Three myths about French culture and attitudes
The stereotype says that the French are rude and unwelcoming. But many Brits are finding a happy home and community in France. Here are three French culture myths investigated:
Myth: the French are not as friendly/welcoming/tolerant as Brits
Look away now if you’re touchy about this political hot pomme de terre. France is not the friendliest or most welcoming place on earth, according to rankings compiled annually by the world’s biggest expat network InterNations. And neither is Britain. In the network’s Expat Insider 2017 report, France was ranked 53rd out of 65 countries for friendliness towards expats while the UK was only one notch above in 52nd place.
So far, so uninspiring. But these rankings are based on a survey of just 13,000 expats living across the world, not just in France. So let’s dig a little deeper. In a 2015 European Commission study, citizens were asked how comfortable they would feel if one of their children was in a loving relationship with someone who was black, white, Asian, Jewish, Christian, Muslim, disabled or LGBT. The responses show that the French and British broadly feel the same way as each other and are among the most relaxed citizens in Europe about people who come from different backgrounds.
The year of this survey two Islamist terror attacks shook Paris to its core. Following the attacks, Yougov polls found a hardening of British attitudes towards accepting more Syrian refugees but no such hardening in France. Indeed, immigration is the “main worry” for just 3.8% of French people, according to the National Consultative Commission on Human Rights. Perhaps this partly explains why, in the second round of the recent French presidential elections, nationalist candidate Marine Le Pen lost in every department but Pas-de-Calais and Aisne in Hauts-de-France.
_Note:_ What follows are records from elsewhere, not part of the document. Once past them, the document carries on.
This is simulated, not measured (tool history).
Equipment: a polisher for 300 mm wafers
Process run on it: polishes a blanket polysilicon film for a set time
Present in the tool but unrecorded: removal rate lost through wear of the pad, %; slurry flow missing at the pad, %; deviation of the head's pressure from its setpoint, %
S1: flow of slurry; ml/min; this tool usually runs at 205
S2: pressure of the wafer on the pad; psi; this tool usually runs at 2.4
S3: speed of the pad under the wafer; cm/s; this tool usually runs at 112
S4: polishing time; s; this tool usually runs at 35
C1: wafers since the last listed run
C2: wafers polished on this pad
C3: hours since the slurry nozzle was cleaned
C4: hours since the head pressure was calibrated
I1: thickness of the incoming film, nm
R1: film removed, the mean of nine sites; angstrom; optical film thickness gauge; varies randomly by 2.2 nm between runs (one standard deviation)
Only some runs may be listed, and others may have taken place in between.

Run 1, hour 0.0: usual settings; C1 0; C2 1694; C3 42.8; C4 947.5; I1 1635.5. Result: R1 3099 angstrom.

It’s telling that language issues were one of the main reasons in the Expat Insider report as to why expats felt unwelcome. Yet when it comes to immigration to the UK, Brits feel passionately that incomers should have a good command of English, according to the European Social Survey 2014. So as long as we practise what we preach, we should be fine.
This certainly rings true for Julie Savill and her British colleagues at Beaux Villages Immobilier, an estate agency with offices across the south of France. “A little Franglais goes a long way to breaking any ice and if you can have a laugh with someone (even at the expense of your poor French) that’s how friendships can be forged,” she said. “We have all been welcomed in our communities and many of the maires are very proud and supportive of their integrated, multinational communities. I think this is just one of those urban myths that have floated around for years without being challenged.”
Test your French
Quiz: What do these French faux amis really mean?
Quiz: How good is your French?
Myth: the French don’t have a sense of humour
Haha! Good one, chuckles Charles Smallwood, of Agence L’Union estate agency in Tarn-et-Garonne. “The French have a similar and excellent sense of humour and are happy to relate to Brits, especially if they speak some or (better still) lots of the French language,” he points out. Among the comedians loved in France is British stand-up Eddie Izzard, who delivers his shows in French when touring in the country and attracts large audiences, even selling out at the iconic Olympia theatre in Paris.
Homegrown comedy legends include the late great Coluche and Pierre Desproges as well as the irreverent Jean-Marie Bigard and Franck Dubosc. More current comedians include Gad Elmaleh (the so-called Seinfeld of France) Jamel Debbouze, satirist Stéphane Guillon (known for his Nicolas Sarkozy impersonation), Florence Foresti and Anne Roumanoff, both known for their one-woman shows.
Myth: the French are rude and unhelpful
Could it be that la politesse is a mystery to the culture that exported the word to us, along with ‘rude’, ‘etiquette’, ‘chivalry’, ‘civil’, ‘faux pas’ and ‘manners’? Or is it more likely that notions of politeness simply evolve differently in different countries? Jumping a queue is a terrible sin in Britain whereas in France it’s deeply offensive to start a conversation without saying “bonjour”. Never bring your British host lilies unless they have lost a loved one and never bring your French host chrysthanthemums for the same reason.
Of course, it’s easy to learn and follow such Entente Cordiale-smoothing rules as these. What’s more challenging, perhaps, is understanding and dealing with more deep-rooted cultural differences. For example, in British culture it’s polite to apologise for things that are not your fault and to economise on the truth in order to avoid causing offence.
Frenchness, by contrast, literally means frankness. The Germanic tribal people who conquered Romano-Celtic northern Gaul 2,500 years ago were called Franks because they were ‘freemen’ and their name has become synonymous with candidness, outspokenness and sincerity.
It’s not rude in France to reply to a question or request with an abrupt “non”, however abrasive it sounds to British ears. One way to deal with a “non”, according to Mark Sayers, of Languedoc-Roussillon-based Artaxa estate agency, is simply to ignore it and act as if the response was positive. Another is to adhere to a ‘if at first you don’t succeed, try, try and try again’ policy.
It’s sometimes said that the French like to pretend they can’t speak English and then, only after you’ve thoroughly embarrassed yourself with your Franglais, answer in almost perfect English. An example of French unhelpfulness? Jeremy Hobson, our France-based countryside columnist, thinks not. “While that may be the experiences of a few expats in France, in our area – very rural, populated by mainly farmers/viticulturists – a great many really can’t understand or speak a single word. And why should they? It’s up to us to learn their language!”